The papal monarchy was neither designed nor calculated to foster the growth of either truth, reason or virtue. The policy and measures which it adopted were never intended to correct vice, but to make it administer to the importance of its power, and the wealth of its coffers. Its design has always been to reign supreme; and in conformity with a policy dictated by this design, it has destroyed every virtue that obtruded an obstacle to the accomplishment of its purposes, and protected every vice that appeared to favor their success.

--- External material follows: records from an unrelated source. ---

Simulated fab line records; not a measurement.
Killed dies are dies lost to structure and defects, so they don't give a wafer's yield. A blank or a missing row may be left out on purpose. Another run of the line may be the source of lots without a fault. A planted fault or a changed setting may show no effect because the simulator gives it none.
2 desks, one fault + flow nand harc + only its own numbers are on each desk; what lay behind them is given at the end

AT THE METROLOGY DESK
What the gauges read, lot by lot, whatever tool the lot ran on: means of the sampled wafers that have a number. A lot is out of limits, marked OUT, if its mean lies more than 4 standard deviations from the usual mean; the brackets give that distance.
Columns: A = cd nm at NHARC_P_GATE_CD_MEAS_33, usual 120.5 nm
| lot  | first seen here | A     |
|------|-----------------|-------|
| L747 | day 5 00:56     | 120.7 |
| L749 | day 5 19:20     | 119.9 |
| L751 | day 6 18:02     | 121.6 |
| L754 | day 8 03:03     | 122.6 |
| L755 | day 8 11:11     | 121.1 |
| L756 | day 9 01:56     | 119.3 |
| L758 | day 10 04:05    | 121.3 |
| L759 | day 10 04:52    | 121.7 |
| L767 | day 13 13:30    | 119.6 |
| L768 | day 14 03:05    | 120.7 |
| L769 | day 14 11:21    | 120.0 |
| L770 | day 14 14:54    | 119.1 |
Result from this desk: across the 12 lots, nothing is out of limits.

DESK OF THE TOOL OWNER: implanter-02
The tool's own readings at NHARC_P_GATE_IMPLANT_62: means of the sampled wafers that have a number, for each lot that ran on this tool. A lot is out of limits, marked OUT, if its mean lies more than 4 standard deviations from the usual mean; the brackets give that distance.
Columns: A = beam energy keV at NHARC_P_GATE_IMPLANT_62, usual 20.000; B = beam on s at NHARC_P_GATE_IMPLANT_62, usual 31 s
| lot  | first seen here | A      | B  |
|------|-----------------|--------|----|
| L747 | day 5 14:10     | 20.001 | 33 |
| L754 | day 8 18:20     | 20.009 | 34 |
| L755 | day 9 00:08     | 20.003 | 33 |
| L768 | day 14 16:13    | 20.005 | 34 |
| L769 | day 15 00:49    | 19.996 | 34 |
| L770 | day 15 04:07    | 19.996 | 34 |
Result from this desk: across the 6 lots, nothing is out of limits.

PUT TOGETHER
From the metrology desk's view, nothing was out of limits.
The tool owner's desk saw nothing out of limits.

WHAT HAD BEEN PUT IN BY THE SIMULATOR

Such being the principles of the papal government, it could not be hoped that the holy fathers would be the friends of truth and reform. In fact they must have been conscious that a rigid system of reform would have swept them from their thrones, and doomed many of them to confinement in the dungeons of a penitentiary. Accordingly we see that while temporal princes, some clergymen, and numerous laymen loudly demanded reform in the head and body of the church, the popes strenuously opposed the project as a dangerous innovation. When summons had been issued by temporal princes for the assembling of councils for purposes of reformation, the pontiffs frequently forbid obedience to them. When circumstances have obliged popes to issue orders for the convocation of such assemblages, they have rendered them nugatory by neglecting to fix the time and place to their meeting. When compelled to be more definite in their conduct and language, they have endeavored, by changing the time and place for holding a proposed council, to defeat the object which they were obliged to sanction. When their cautious vacillations have been summarily arrested, and all the obstacles they had obtruded removed, and a council for reform had been assembled, they endeavored by base and corrupt means to control its action, and defeat its usefulness. When in defiance of papal remonstrances, threats and intrigues, reformatory decrees have been passed by councils, the popes have-, nevertheless, attempted to nullify them by evasion, trickery or neglect.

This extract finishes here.